In that conversation from Monday I mentioned, I heard one of the best definitions of entrepreneurship yet. The professor said, "When transactions that should occur are not occurring in the market, that is where entrepreneurship happens." What a perfect way to describe something. Often people see a need unserviced and think, "I can start a business and make money to serve that need." Some businesses (like the one I presently work in) are formed out of the need for middle men in a marketplace - brokers, as they are most often termed. Brokers facilitate the meeting of two sides of a transaction - a buyer and a seller of real estate, a truck needing a load and a shipper needing freight moved, or simply a consumer wanting a product and a producer needing a way to get it to them. Retailers are brokers in that way. They stock goods for producers so that consumers can purchase them. Most (if not all businesses) grew out of an observation that transactions were being missed, for lack of a better term.

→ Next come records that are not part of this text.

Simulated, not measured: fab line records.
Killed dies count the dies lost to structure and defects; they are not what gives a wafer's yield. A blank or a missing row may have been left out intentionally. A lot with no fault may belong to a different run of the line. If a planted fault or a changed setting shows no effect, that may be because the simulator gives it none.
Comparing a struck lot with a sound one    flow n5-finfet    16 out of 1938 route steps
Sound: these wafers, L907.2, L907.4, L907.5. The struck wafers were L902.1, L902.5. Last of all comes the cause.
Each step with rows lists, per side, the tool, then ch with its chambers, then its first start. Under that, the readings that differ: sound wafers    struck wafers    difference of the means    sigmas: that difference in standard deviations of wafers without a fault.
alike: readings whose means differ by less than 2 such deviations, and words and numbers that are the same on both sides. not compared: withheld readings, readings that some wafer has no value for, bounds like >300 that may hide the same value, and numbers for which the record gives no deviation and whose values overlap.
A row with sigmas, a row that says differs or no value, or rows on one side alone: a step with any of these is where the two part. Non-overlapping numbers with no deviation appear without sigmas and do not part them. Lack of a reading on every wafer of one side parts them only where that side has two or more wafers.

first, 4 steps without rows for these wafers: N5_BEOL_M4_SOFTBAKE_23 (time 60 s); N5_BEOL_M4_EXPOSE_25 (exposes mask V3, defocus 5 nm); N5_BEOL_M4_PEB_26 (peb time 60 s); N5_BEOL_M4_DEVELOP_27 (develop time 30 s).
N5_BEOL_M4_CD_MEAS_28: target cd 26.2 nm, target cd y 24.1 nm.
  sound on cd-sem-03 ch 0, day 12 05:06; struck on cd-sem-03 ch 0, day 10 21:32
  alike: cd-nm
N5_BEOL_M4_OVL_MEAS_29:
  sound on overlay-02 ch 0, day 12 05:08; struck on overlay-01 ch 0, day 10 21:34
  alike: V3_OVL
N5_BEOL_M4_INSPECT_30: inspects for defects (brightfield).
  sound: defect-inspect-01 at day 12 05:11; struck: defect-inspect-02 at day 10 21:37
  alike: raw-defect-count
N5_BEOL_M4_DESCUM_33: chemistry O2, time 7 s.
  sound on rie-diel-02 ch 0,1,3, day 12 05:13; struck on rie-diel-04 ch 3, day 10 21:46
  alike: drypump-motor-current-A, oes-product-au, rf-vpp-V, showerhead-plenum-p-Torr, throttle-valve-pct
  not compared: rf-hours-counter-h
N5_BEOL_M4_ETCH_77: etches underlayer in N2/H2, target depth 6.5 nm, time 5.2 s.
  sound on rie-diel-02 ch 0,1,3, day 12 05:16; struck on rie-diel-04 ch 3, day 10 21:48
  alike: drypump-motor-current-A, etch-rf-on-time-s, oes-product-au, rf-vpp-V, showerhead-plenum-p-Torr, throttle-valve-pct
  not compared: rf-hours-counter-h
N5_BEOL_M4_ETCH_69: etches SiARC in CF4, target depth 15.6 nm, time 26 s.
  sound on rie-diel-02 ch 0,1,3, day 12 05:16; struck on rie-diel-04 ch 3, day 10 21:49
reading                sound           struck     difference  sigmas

One of the most enjoyable class discussions I've heard on this subject was with the man who created the Multi List Service (MLS) for realtors. He had a friend in real estate, and he noticed the box of listings that seemed extremely unwieldy when it became necessary to find a type of home in a given area. He asked his friend, "Do you think people would be interested in a catalog of those listings?" His friend knew they would be, and so MLS was born. He knew nothing about printing at all, nor was he much of a photographer (the idea was to take a picture of a home and put it in a book with its relevant information on location, size, and numbers of bedrooms and bathrooms). He had a friend who took the pictures for him, and he went to work learning how to run a printing press, mostly on a trial and error basis. When he was just about to sign a one-year contract with the realtors board in his area, they asked very casually in a meeting, "Can you make it in color?" He agreed, but in his own words, "If printing in black and white is like walking across this room, printing in color was like flying to the moon." Still, he learned how and he produced his catalog in color. One lesson he said he learned was to get a contract whenever possible. That gave him the chance to screw up a few times without losing the business altogether. Some years later, he sold MLS for an undisclosed sum (most likely tens of millions). He kept the amount unpublished so his children would never know how much he had and therefore they would not lose their drive to make something of themselves.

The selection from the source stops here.